I am not a musician. When I was young my parents tried to get me into music by letting me experiment with different instruments. My natural impatience always got the best of me though, because I wouldn't improve fast enough for my overactive personality. I have, however, always had a bit of music in my soul. There are a few nameless tunes which I think are my own that seem to arise within me during certain states of mind and such. I hear them drumming in my head, and feel the pulse of the strings in my heart. It can be very powerful, especially when the outside world is quiet.
It is hard for me to write without music. Most often when I am writing I have my headphones on and the volume cranked. Sometimes I even dance and sing a little while at the keyboard, and I am grateful that there is no video of any of that. Tonight, this musing on music has made me wonder about the characters in my series. My mind turns to try and listen to the music that runs through their souls. What is it that Brin hears when there is no sound but he crisp flames of a campfire against the cold air of the Spikelands? Does Wrack hear violins, or is it wind instruments that compliment the flow of his heart? And more than anything, what music does the audience hear when they read the words that tells the story of Ukumog?

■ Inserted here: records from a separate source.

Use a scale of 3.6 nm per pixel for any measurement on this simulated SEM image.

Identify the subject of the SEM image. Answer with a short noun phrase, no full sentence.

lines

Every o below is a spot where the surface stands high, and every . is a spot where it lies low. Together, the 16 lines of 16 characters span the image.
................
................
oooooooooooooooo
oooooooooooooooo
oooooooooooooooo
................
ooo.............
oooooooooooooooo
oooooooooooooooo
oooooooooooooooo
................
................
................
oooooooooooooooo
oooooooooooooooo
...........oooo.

When writing Wracked She Wants Revenge drove the pistons in my fingers. The second book found me listening more to the likes of Daft Punk in the beginning and then as I came to the end it switched to listening to Adele. I love how someone else's expression, even if it is focused on a completely different subject, can fuel another person's creativity. In the absence of the greek gods of old, have our own artistic expressions become the modern Muse?